How: work with your people to define what values and behaviours describe your startup. Keep it simple. Keep reviewing them. Intertwine these with your hiring and selection processes. Skills can be developed, but someone's personal values are harder to change.

Execution

Startups can often feel chaotic. Getting work done needs to be as seamless as possible, poor processes and bottlenecks are often the root cause for delays and challenges. Most Startups obsess about their end users and customer experience. A Scale up Partner can add real value here in partnering with the business to challenge and improve their processes. A good Scale up Partner will come in and proactively establish new conversations across teams, creating a platform for positive, impactful changes.

How: zoom out. Gather your team and commit to a 90 day program. List out all of the issues you all are experiencing. Red-circle what you all agree to be the most important issues that need to be resolved and why. Ask everyone, what does Great look like? What do we need to change to get there?

Note, these environments can feel challenging and confrontational, but that's the point. They need to be well facilitated in order to go from issues to initiatives, and once people are invested in the program they will unlock a game changer in exploring and overcoming some significant hurdles.

I love partnering with Founders and teams to help them scale. My advice to any early-stage Founder - start giving thought to these principles from day one.

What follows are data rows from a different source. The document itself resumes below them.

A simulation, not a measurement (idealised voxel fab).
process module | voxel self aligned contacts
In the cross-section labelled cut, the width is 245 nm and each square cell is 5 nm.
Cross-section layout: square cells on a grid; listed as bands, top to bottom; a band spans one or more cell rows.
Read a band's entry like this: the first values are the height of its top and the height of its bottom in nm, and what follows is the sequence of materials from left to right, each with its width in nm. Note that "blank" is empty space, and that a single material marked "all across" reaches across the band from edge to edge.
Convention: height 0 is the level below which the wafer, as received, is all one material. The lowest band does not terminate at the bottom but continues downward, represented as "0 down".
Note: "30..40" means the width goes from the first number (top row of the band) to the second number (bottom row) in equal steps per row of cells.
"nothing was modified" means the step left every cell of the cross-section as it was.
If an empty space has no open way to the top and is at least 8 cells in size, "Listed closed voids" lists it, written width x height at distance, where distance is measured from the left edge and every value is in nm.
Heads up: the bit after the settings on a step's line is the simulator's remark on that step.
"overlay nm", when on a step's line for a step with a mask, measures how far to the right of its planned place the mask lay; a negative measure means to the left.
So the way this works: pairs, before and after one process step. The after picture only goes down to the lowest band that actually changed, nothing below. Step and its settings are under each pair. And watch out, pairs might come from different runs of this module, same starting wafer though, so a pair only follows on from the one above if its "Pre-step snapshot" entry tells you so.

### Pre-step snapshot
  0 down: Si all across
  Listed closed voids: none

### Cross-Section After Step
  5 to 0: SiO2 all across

These businesses can become great places to work, and great workplaces make people and their families happy and more fulfilled.

For any Founder, it’s really, really important to be honest with yourselves and each other. Complacency, failing to see or accept where blindspots might exist, or allowing copious amounts of ego or blind optimism will be the surest way of you and your teams failing to reach and surpass the true potential of your business.

What do you want people to say about what it's like to work at your startup?